Oldest magic – 1

When I was a kid and growing up in Ajmer, I remember my granny telling me about the ‘witch’ living in the neighborhood. I must have been around five or six at the time. There were plenty of kids my age at the time living in our narrow lane. Those times were different. Everyone knew everyone else and very few people used to lock their houses. We would all gather together after school and play either in someone’s house or just in the street. Nearly everyone on that street worked in the Railways and most people could trace their ancestry so that there would be a common relative. No parent would ever worry about their child’s whereabouts, ever! I remember all of us eating at someone’s house together and then going off to sleep there. In the morning we all would find ourselves in our own beds. Sometime in the night, some grown-up would carry and drop us off at the correct houses. It was not a big deal and no one ever came looking after us.

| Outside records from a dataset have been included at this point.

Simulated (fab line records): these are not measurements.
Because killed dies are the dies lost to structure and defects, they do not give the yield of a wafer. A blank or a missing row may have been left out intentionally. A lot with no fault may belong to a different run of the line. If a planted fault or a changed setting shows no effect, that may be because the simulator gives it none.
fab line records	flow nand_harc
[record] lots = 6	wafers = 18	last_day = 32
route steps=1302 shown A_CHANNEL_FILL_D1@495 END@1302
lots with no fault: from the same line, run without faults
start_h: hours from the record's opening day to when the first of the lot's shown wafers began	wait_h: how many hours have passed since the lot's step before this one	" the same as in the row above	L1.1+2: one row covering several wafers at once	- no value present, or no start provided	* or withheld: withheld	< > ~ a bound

Anyway, I never got to know the name of that woman everyone called a witch. She lived quite a ways away from our street. Her place was too far for us to go anywhere near it for play or purpose, it was another world. We knew our own limits. But to get to her own house, she had to go by our street. The main road leading to the town was close to our street. I was too small to be told why the woman was labeled a witch except the warning from granny that witches eat children. Every kid on my street knew her and as soon as she’s come walking by, we’d all run and hide like scared rabbits. That is what we were told to do. We were warned against teasing her or calling her name because she might come during the night when we were sleeping and steal our livers. And we would die.

We knew about death since ours was a old street and every family living in it was a joint family. Both old and young lived together and had done so for generations. So people dying was common place. Though I was too small at the time to be allowed to go to anyone’s cremation, I knew that it was a bad place and people who went there after death never came back. No mom, dad or any friends, it was a bad thing to die and be taken to the cremation grounds.

What we were told by our elders about witches was very simple. Don’t throw out any hair, nails or underclothes with the rest of the trash. They had to be properly disposed off, which usually meant burnt. If a witch, either male or female, ever got hold of these, they could control you with them by going to the cremation ground late in the night and performing magic rituals. We were terrified of that. The fastest way to tell witches apart was by their walk. Their feet were backwards, so they had to walk with a jump. They could not walk smoothly. And this woman did walk with a jump; she bobbed along and always wore a long black skirt scraping the ground so we would not be able to see her feet. And we never did. But to this day I remember her walk.